Still, do we want Wedge to be used only on small forums? Do we want to have people complain that we didn't see the bigger picture?
Let's just put that into context. sm.org has been around almost 10 years, and in that time hasn't even pushed an id of 200. As in it's exhausted 0.3% of capacity.
The most insane SMF board I have seen in the wild had 700 boards, the most insane I've ever made had 2000 boards. And believe me when I say that performance is screwed so very badly once you get into those realms.
Of course it's easy enough for an admin to change their field sizes... But I just wanted to do it now. Otherwise, we could just as well limit the id_member field to a smallint, because, well, most forums have a dozen members anyway...!
There's realistic scales for things. It is unlikely a site will generate that many boards. But it is entirely possible for a site to get over 65k members, especially given spam etc. - I have even seen sites that have almost exhausted the 4bn id for posts. But I have never seen a site even remotely approaching the board limit.
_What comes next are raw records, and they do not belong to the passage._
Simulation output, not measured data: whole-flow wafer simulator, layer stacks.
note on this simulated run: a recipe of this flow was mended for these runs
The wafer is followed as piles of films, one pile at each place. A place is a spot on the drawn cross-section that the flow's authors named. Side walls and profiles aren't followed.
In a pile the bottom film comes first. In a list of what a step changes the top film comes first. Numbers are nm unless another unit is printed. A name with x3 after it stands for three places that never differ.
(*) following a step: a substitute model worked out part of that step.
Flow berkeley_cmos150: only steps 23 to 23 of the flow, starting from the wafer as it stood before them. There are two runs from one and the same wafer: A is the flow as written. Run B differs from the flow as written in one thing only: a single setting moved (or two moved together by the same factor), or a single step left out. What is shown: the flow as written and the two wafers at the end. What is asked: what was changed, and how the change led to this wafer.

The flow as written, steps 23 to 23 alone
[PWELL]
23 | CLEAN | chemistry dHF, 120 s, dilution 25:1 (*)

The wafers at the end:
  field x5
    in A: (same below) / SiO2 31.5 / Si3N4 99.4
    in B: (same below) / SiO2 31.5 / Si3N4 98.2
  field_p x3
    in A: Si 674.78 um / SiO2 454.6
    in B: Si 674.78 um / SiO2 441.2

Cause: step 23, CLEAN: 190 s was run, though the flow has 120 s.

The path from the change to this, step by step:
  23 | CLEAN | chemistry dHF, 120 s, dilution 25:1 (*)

It's all about what is practical, and where it is likely to grow. I accept that boards are in the future more likely to grow than before, due to the intentions of using boards for albums and so on. But even at this point in time I cannot realistically expect sites to go over that. Yes, there are going to be sites that do, but I don't want to penalise everyone for the sake of the minority.
People are going to want to run Wedge on shitty hosting. It's a fact of life, and that no matter how shitty their hosting is, they're going to want to run Wedge on it. And it's going to mean people are going to run into issues. It's hard enough with the number of people who have trouble with SMF on shitty hosting - and we're going to have more issues, not less, by making it bigger.
I'm not sure a subselect would be any slower than a very long query, which Wedge always has to parse anyway...
The PHP side of the performance aspect is near enough irrelevant. I'm talking about the SQL execution of that query. IN() clauses are inefficient.
Then, if we start from this, there's also no way we can have privacy settings for topics, posts, etc...
No, it's a question of scale.
IN() is essentially a shortcut for OR clauses. column IN (1,2,3) is functionally equivalent to (column = 1 OR column = 2 OR column = 3) (brackets for the purposes of precedence etc.)
On a few values, like privacy, it's fine. But when you're talking about hundreds or thousands of values, it's going to suck however you do it. And not because of the parsing in the DB layer to get it into the query, it's going to suck once the thousands of rows are figured out in the subselect.
Not that complicated. Noisen does have that... Joins instead of subselects for privacy settings.
It just requires to rewrite all queries, which is annoying, but it wouldn't be a first.
Topic privacy is actually fine because of the limited number of them, because you're not throwing potentially thousands of values into an IN() clause.
It does have other consequences, too, not just rewriting all the queries which use query_see_board and all its friends, but on top of that you also have to consider the ball-ache it's going to create for modders on top. Yay.
So, last time we discussed join vs subselect, I think you came to the conclusion that performance benefits were not obvious..?
For the small numbers of values previously involved, it's pretty much a push. But when you're getting into the theoretically thousands of rows that you're expecting to deal with, it's much, much clearer.
Yup.